Python Fake Data With Faker

By | December 28, 2020

Fake data can be invaluable for testing or demonstrating behaviour without using live, production data. This lets you protect your production data or help you get started when you don’t yet have a production system set up. This post gives an overview of the Python fake data package faker, which is invaluable for generating this data.

Faker Basics

Faker is easily able to handle basic biographic information such as name, address, phone number, sign-post other providers. An example of some of these basics is below:


from faker import Faker

fake_data_generator = Faker()
Faker.seed(123)


# Some basics
# (defaults to US locale)

# Name
fake_data_generator.name()

# Address
fake_data_generator.address()

# Phone number
fake_data_generator.phone_number()

# Generate a whole profile
fake_data_generator.profile()

Faker uses the concept of a ‘provider’ to contain similar types of fake data. A provider can hold multiple methods, which are what you call to generate the data. The methods in each provider are available via the main faker object.

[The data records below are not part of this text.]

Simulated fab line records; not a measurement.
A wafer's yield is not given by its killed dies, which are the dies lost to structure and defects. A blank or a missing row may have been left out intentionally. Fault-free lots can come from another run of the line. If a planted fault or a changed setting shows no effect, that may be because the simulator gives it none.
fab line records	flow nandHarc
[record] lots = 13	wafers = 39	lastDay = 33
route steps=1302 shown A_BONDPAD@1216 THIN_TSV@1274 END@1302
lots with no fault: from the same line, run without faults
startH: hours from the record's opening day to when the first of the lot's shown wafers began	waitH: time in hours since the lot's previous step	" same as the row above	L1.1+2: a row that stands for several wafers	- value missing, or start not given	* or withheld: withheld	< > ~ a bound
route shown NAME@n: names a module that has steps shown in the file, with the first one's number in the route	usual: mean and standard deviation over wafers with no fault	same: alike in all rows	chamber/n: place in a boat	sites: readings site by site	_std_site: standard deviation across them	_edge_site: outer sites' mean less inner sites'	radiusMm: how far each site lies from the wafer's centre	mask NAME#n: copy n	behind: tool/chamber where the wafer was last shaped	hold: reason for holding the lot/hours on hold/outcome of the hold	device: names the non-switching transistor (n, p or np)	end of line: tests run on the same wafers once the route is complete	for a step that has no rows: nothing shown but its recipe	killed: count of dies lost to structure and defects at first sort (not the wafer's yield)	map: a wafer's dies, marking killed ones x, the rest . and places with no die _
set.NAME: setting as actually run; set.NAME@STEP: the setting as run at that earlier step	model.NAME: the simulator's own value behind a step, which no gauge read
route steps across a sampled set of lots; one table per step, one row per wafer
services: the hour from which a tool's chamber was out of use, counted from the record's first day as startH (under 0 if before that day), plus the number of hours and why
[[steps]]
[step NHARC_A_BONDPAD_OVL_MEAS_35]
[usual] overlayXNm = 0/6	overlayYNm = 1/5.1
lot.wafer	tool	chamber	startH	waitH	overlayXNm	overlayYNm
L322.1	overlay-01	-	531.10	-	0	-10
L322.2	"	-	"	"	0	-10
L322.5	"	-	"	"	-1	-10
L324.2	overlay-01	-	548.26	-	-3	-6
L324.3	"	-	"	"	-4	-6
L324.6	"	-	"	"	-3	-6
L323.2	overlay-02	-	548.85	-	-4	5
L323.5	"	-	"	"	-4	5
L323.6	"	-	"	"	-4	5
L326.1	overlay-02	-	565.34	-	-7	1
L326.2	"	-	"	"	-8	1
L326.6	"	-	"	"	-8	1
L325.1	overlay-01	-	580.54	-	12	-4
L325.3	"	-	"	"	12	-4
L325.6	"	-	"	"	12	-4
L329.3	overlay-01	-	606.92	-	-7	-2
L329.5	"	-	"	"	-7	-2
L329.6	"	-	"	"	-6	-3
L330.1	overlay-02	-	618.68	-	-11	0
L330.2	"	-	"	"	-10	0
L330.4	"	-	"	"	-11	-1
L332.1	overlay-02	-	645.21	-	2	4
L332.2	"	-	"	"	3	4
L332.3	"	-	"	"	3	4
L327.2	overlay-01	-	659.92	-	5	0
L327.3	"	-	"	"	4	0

For example the address provider contains the ‘address’ method to produce a whole address, as well as a ‘building_number’ to only generate a building number.

A list of available providers is available here.

There are also community-made providers, see here.

Creating a Custom Provider

The pre-made providers are often sufficient, but you may want to create your own if you have uncommon data you wish to fake, or find that the built-in providers do not have the richness you require.

Creating a custom provider is a matter of creating a class for your provider, along with generator methods for the fake data you wish to generate. Finally, the custom provider is added to the maker Faker generator object so the new provider methods are accessible.

In the following example we create a new generator for nationalities.

import random 
# we'll need this later to make a random choice from a list of possibles

fake_nationality_generator = Faker()

from faker.providers import BaseProvider
class NationalityProvider(BaseProvider):
    def nationality(self):
        nationality = ['French', 'Indian', 'Chinese']

        return random.choice(nationality)

fake_nationality_generator.add_provider(NationalityProvider)

fake_nationality_generator.nationality()

Working With Different Locales

When working with fake data it is likely that you’ll want to have different information depending on the locale, for example different names and addresses for different nationalities. Not all providers are available for all locales. You can see a list of providers and locales here.

Setting the locale you are interested in can be done by specifying the locale when we instantiate the Faker object. In the example below we instantiate first a German faker object and then a Faker object based on Italian, US and Japanese locales.

Read more about working with locales.

from faker import Faker

german_generator = Faker(['de_DE'])
german_generator.name()

# It is also possible to 
multi_locale_generator = Faker(['it_IT', 'en_US', 'ja_JP'])
multi_locale_generator.name()

Generating Larger Multiple Records

You may find you want to use Faker to generate large amounts of data, rather than just single rows or items. You can wrap the faker in a for loop to generate multiple records (or use list comprehension).


from faker import Faker
multi_faker = Faker()

for i in range(10):
    print(multi_faker.name())

# or use list comprehension:

[multi_faker.name() for i in range(10)]

You can also include those list comprehensions in a pandas data frame include a list comprehension in the data frame creation code


from faker import Faker
import pandas as pd
multi_locale_generator = Faker(['de_DE', 'en_US', 'fr_FR'])
multi_locale_generator.name()

num_records = 5
df = pd.DataFrame({'name': [multi_locale_generator.name() for i in range(num_records)],
                   'date_of_birth': [multi_locale_generator.date_of_birth() for i in range(num_records)],
                   'address': [multi_locale_generator.address() for i in range(num_records)]
                   })

If you have performance issues with generating large volumes of fake data then you may want to check out a similar project mimesis.